WTI crude oil:
February WTI crude oil lost $1.14 on volume of 1,325,787 contracts. Total open interest declined just 650 contracts. However, the February contract lost 44,241 of open interest, which means there was almost enough open interest increases in the forward months to offset the total decline in February. Yesterday’s action was bearish.
As this report is being compiled on January 11 after the release of the EIA storage report, which showed a storage build of 4.1 million barrels, remarkably the February contract is trading substantially higher, up $1.66 or +3.27% on heavy volume. This is an impressive performance considering the magnitude of the stock build. Consequently, the February contract will not generate a short term sell signal on January 11. Stand aside.
The Energy Information Administration announced that U.S. commercial crude oil inventories (excluding those in the Strategic Petroleum Reserve) increased by 4.1 million barrels from the previous week. At 483.1 million barrels, U.S. crude oil inventories are at the upper limit of the average range for this time of year. Total motor gasoline inventories increased by 5.0 million barrels last week, and are at the upper limit of the average range. Both finished gasoline inventories and blending components inventories increased last week. Distillate fuel inventories increased by 8.4 million barrels last week and are above the upper limit of the average range for this time of year. Propane/propylene inventories fell 4.5 million barrels last week but are in the upper half of the average range. Total commercial petroleum inventories increased by 13.4 million barrels last week.
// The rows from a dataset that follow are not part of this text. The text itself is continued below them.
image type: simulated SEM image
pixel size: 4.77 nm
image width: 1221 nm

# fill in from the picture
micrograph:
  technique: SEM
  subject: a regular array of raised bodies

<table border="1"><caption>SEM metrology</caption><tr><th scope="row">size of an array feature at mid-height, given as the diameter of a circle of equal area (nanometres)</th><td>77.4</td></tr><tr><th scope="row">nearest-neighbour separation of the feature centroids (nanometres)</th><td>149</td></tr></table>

February natural gas advanced strongly, up 17.5 cents on volume of 549,502 contracts. Volume was slightly above that of January 9 when the February contract lost 18.2 cents on volume of 513,136 contracts and total open interest declined by 12,573.
On January 10, total open interest declined by a massive 21,767 contracts, which relative to volume is approximately 40% above average. The February contract accounted for a loss of 18.566 of open interest, which indicates there was additional liquidation in the forward months as prices rocketed higher.
The action yesterday was typical of a market that has a precipitous decline and longs that have not liquidated on the way down use rallies as an opportunity to trim positions. We mentioned this in yesterday’s research note. As this report is being compiled on January 11, the February contract is trading approximately unchanged on the day. We recommend a stand aside posture in natural gas.
From the January 9 research note on natural gas:
“As this report is being compiled on January 10, February natural gas is trading 18.6 cents above yesterday’s close or +5.99%, which is the first major rally day seen during the past week. On January 4, OIA announced that February and March natural gas generated short and intermediate term sell signals. Based on the massive net long position of managed money, rallies will be stymied by longs holding losses looking to trim those losses as prices rise.”
Heating oil: On January 10, February and March 2017 New York heating oil generated short term sell signals. Both contracts remain on intermediate term buy signals.
Copper: March New York copper will generate a short term buy signal on January 11 and it remains on an intermediate term buy signal.
March copper advanced by a very strong 7.40 cents on heavy volume of 114,343 contracts. Total open interest exploded higher, up 6,468, which relative to volume is approximately 120% above average and March copper made a high of $2.6300, which is the highest print since 2.6450 made on December 14, 2016.
The economic news out of China has been positive and the Chinese PPI index is indicating robust growth. As we have pointed out in previous research notes on copper, it is volatile and the options market is nonexistent due to the lack of liquidity. Therefore, we recommend trading the copper ETF JJC, which tracks copper futures fairly well.
Silver: On January 10, March New York silver generated a short term buy signal, but remains on an intermediate term sell signal.
March silver advanced 16.5 cents on strong volume of 81,172 contracts. However, total open interest declined by 307 contracts, which relative to volume is approximately 85% below average. As this report is being compiled on January 11, the March contract is trading nearly unchanged on the day even though gold is trading $10.50 higher or +0.89%.
If you want to know the direction of precious metals just look at the dollar index. The dollar index was sharply higher in the early session on January 11 and now is sharply lower, which is why we are seeing a recovery in silver and an advance in gold. Because we think the dollar continues to advance, we cannot get bullish on precious metals.
Coffee: On January 10, March New York coffee generated a short term buy signal, but remains on an intermediate term sell signal.
March New York coffee advanced 3.50 cents on volume of 33,814 contracts. Total open interest declined by massive 2,445 contracts, which relative to volume is approximately 185% above average meaning liquidation was extremely heavy on yesterday’s moderate gain.
The coffee market has fallen precipitously during the past couple of months and the COT report released last Friday showed that managed money added 1,252 to their long positions and also added 5,072 to their short positions. Commercial interests added 3,311 to their long positions and liquidated 1,290 of their short positions. This left managed money long coffee by a ratio of 1.32:1, down from the previous week of 1.58:1 and the ratio two weeks ago of 2.04:1. We recommend a stand aside posture in coffee.